In 2011 I attended a 2 day retreat in the Inn at Middleton Place, the LEED certified hotel on the grounds. I highly recommend staying in this hotel if you are interested in visiting Middleton Place (as well as Magnolia Plantation and Drayton Hall, right down the road and worth visiting.). A quick stroll down a path through the woods, beside water, then beside the gardens brought us to the restaurant.
After seeing Middleton Place in so many landscape design and history books, this garden was definately on my must-see list! I woke up Sunday morning at 6 am, gathered my camera and notebook and excitedly ran to the garden as soon as it was light enough to see. Guests at the hotel have access to the gardens when it is closed to the public. I had the garden to myself for hours that early March morning, playing with my camera, listening to the birds, and strolling among the sculptures and blooms as if it were my own private garden. It was a magical morning. Spring was just breaking, but many of their famous camellias were in bloom, as well as spring bulbs.

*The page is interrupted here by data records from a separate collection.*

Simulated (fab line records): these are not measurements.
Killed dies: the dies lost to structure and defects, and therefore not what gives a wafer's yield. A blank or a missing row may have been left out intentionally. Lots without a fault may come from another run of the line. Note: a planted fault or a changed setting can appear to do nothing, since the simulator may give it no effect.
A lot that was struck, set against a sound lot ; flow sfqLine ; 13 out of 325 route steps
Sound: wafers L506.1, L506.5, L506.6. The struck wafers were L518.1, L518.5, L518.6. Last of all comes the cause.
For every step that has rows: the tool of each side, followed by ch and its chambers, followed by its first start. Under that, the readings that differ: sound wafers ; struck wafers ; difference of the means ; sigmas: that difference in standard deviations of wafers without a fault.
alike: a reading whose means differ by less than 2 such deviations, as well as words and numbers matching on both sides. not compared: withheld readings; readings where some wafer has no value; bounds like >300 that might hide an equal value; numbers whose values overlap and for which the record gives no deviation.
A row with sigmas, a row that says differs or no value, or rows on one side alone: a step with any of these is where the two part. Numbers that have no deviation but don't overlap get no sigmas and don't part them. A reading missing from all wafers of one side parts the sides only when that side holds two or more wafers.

Middleton Place is one of the most famous gardens in the world, featured in landscape history courses and advertised as ‘America’s oldest landscaped gardens.’ It has been under the same family stewardship for over 300 years. One resident was President of the First Continental Congress, another a signer of the Declaration of Independence. The live oaks and camellias are ancient by our standards and the gardens and statuary are wonderful. It is where the first Camellia japonicas were probably introduced by André Michaux in 1786 and was probably one of the places John and William Bartram visited (when they weren’t back in Philly chatting with their buddy Ben Franklin.) Middleton Place is also stunningly beautiful and peaceful.